School Vouchers Aren't Welfare for the Rich
Data from North Carolina, Florida, and Arizona show how school choice programs take care of students who would otherwise be neglected.
"Do School Vouchers Only Benefit the Wealthy?" asks an article this month in Governing. Like too many headlines, the implication is that school choice is a scam that disproportionately benefits wealthy students who already live in high-performing districts. The Governing story suggests that Arizona's education savings accounts (ESAs)––publicly-funded savings accounts that parents can use to pay for private school tuition or other education services for their children––rarely help out those who authentically need assistance, favoring already-privileged children instead.
The article cites a 2017 report from The Arizona Republic which found that 75 percent of the ESA money went to students leaving districts that had an "A" or "B" ranking, and only 4 percent of the money followed students opting out of districts rated "D" or lower.
But these numbers hardly even hint at the full story. Arizona's ESA program can only be used by specific groups of disadvantaged students. In fact, Arizona Department of Education data from 2017 reveals that 82 percent of ESA recipients were students with special needs, from military families, or students from D/F rated schools. The discrepancy between the Republic data and the department data arises from the fact that ESA awards vary between $3,000 and $32,000, based primarily on the severity of a student's special needs. It is likely that students leaving D/F schools were receiving smaller awards because they were leaving for reasons other than having special needs.

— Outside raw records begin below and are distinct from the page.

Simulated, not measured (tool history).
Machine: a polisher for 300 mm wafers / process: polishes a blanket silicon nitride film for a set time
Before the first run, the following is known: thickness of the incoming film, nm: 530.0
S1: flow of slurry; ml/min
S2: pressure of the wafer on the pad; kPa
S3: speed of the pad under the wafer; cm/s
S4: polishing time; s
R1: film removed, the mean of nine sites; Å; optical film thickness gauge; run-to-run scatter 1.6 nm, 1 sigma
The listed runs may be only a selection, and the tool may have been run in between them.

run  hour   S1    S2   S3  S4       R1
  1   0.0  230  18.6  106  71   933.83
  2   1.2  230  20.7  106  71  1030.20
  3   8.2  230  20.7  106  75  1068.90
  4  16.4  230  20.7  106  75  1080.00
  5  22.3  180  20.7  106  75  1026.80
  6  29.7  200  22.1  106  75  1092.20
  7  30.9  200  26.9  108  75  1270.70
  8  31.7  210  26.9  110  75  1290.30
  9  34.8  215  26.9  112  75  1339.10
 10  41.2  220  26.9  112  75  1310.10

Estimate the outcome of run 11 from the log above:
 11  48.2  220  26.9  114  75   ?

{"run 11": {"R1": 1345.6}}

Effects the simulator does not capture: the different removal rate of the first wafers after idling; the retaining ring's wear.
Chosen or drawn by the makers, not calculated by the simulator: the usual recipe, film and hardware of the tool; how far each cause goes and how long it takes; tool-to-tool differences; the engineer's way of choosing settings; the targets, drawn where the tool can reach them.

Also, just because a student is coming from a higher-performing district does not necessarily mean they are wealthy: School choice critics argue that the ESAs are not enough for low-income families without additional resources to transfer their children elsewhere. But the average account value of an Arizona ESA is $13,431 while the average yearly private school tuition hovers around $10,889. Obviously, not everyone rewarded an ESA will enjoy the same range of opportunities based on the amount of additional resources they have, but there are plenty of low-income families that would have been blocked from even considering other options had they not received an ESA.
Wealthy families have long had school choice because they can afford to move to the districts with high-performing schools. Thanks to an antiquated government school funding system that closely ties zip code to education quality, low-income families have been at a disadvantage for decades. When they're implemented at the state level, school choice programs like Arizona's aim to give disadvantaged students a chance to break free from their circumstances and attend a school of higher quality than their neighborhood public school. They're meant to be a solution to the opportunity gap, not a way to make it worse.
So what happens in practice? Beneficiaries of school choice programs are mostly low-income and special needs children––and this is by design, not accident. Roughly one-third of existing programs exclusively serve students with special needs. As for programs not intended for special needs students, nearly all of them, nationwide, set income caps ranging from 185 percent of the federal poverty line ($45,510 for a family of four) to 300 percent of the federal poverty line ($73,800 for a family of four). The only cases where students above these income levels can participate are when they are attending low-performing schools. State-level reports also indicate that many participants are far below these income caps––in North Carolina, a 2017 report found that families using the state's Opportunity Scholarship voucher had a median income of $16,213. In Florida, the average household income of families using the state's Tax Credit Scholarship Program was only 8.8 percent above the federal poverty line, or $27,308 for a family of four.
Compared with the average public school student in the same area, participants in private school choice programs are far more likely to be low-income and minority students. Similarly, charter schools serve disproportionately high shares of minority and free or reduced-price lunch students (a good proxy for determining students from low-income families, since you have to be below 185 percent of the federal poverty line to qualify).
There are currently 65 private school choice programs spanning 29 states and the District of Columbia, serving an estimated total of 482,000 students. Additionally, 3.2 million more students are enrolled in charter schools. Over the years, opponents of school choice have claimed that choice programs are "welfare for the rich,"and "just a scam to make private schools cheaper for rich people." While it's easy to assume that those in power are cronies using school choice to help out their rich friends, it's a bit harder to produce facts to back that assumption up.
School choice isn't about leaving poor families behind and doling out favors to those who already have every advantage––it's about empowering parents to hold schools accountable. If families are happy with their current school, or find newly available options ill-suited for them, that's fine. But government shouldn't force families to stay trapped in failing and floundering schools, just because they correspond with their zip codes, when better alternatives can so easily be sought.